Diving deep into Spark (PySpark) for the first time, and I'm already flooded with under-the-hood curiosity.
From the docs, I understand that when creating an RDD, Spark splits the data evenly across the available partitions. For example...
rdd = spark.sparkContext.parallelize([("A", 1), ("A", 2), ("A", 3), ("B", 1), ("B", 2), ("C", 1), ("C", 2), ("C", 3)])
So my understanding is that if there is 4 partitions then the following is true...
P1: ("A", 1), ("A", 2)
P2: ("A", 3), ("B", 1)
P3: ("B", 2), ("C", 1)
P4: ("C", 2), ("C", 3)
QUESTION 1: I get that each partition will always get 2 elements, but will they always get the SAME two elements? i.e If I run the rdd code above 1 million times, will the elements belong to the same partition every time?
My next question has to do with groupByKey()
. Say we are finding the sum for each key..
sums = rdd.groupByKey().mapValues(sum)
Here is where Spark loses me. I know there are still 4 partitions but not sure how the data is distributed after the shuffle caused by the grouping.
QUESTION 2: How does Spark decide where to send records? And what do the partitions look like after the shuffle?

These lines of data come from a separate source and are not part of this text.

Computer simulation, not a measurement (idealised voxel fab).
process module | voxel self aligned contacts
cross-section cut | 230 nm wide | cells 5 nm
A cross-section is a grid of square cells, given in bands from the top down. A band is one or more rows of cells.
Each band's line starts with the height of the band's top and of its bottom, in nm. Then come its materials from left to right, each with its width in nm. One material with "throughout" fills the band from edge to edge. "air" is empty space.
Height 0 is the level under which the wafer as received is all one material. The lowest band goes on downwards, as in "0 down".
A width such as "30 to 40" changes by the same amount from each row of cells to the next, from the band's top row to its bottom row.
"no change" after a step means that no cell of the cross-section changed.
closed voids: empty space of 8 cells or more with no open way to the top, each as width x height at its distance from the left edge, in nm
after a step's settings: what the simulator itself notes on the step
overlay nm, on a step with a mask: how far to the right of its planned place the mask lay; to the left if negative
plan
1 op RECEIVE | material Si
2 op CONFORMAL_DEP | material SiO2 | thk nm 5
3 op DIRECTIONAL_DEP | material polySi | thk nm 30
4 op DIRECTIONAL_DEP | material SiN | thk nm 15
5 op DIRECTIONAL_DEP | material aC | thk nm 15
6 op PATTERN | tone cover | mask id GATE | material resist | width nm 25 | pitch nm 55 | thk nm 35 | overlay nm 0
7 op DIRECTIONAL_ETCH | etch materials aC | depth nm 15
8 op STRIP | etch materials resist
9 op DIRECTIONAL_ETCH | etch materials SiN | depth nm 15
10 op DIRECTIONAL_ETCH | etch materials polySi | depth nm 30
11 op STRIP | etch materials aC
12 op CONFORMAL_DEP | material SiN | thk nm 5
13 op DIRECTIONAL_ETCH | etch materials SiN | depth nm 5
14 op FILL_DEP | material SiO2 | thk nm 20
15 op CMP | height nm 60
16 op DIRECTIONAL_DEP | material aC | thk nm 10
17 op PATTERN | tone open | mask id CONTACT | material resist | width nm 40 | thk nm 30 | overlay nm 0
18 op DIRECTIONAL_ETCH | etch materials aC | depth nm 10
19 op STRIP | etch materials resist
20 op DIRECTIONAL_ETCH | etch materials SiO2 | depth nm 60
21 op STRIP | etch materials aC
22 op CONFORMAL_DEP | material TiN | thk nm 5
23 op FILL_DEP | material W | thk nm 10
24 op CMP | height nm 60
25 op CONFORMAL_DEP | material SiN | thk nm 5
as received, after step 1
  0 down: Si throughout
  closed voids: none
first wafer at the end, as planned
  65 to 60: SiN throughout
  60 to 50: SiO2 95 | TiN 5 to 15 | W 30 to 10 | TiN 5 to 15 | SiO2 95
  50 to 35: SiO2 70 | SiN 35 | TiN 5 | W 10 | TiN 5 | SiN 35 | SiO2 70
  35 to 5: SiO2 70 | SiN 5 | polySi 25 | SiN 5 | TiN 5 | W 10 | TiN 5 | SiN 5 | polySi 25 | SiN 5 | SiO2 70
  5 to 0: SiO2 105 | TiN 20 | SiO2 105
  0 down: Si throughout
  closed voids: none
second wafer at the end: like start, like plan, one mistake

Here are a few different possible scenarios I can think of after the grouping and sum transformations...
SCENARIO 1 (EVENLY)
P1: ("A", 6)
P2: ("B", 3)
P3: ("C", 6)
P4: EMPTY
SCENARIO 2 (SKEWED)
P1: ("A", 6), ("B", 3)
P2: ("C", 6)
P3: EMPTY
P4: EMPTY
SCENARIO 3 (REALLY SKEWED AND OUT OF ORDER)
P1: EMPTY
P2: EMPTY
P3: ("A", 6), ("B", 3), ("C", 6)
P4: EMPTY
I'm hoping Spark has a process it always follows for distributing data after shuffles. If anyone has any answers I'd love to hear them.
Thanks!
Given an RDD with 4 partitions like this:
val rdd = sc.parallelize(Seq(("A", 1), ("A", 2), ("A", 3), ("B", 1), ("B", 2), ("C", 1), ("C", 2), ("C", 3)), 4)
You might always get the same result irrespective of how many instances you run of the same line because you're using the parallelize
method with a small sample of data. How data gets partitioned when it is read depends on a lot of factors like the underlying file systems, the type of files being read, number of executors, number of driver cores etc.
So to answer your question 1, no the partition structure will not necessarily remain the same everytime you read the data.
For question 2, whenever you used key
based operations, a shuffle is introduced which moves partitions with the same key in the same partition.
For example the following code:
val sumRdd = rdd.groupByKey.mapValues(_.sum)
Would still return an RDD with 4 partitions. The data will be moved based on the default partitioning scheme - Hash Partitioning which decides the partition key based on the logic:
object.hashCode % numPartitions
So all objects with the same hashCode
will move to the same partition and you will have an underlying structure like:
sumRdd.mapPartitionsWithIndex{ (idx, itr) => itr.toList.map( c => c+" -> partition#"+idx ).iterator }.collect
// Array[String] = Array((A,6) -> partition#1, (B,3) -> partition#2, (C,6) -> partition#3)
sumRdd.getNumPartitions
will still return 4
but since one partition is empty, no tasks will be invoked for that partition.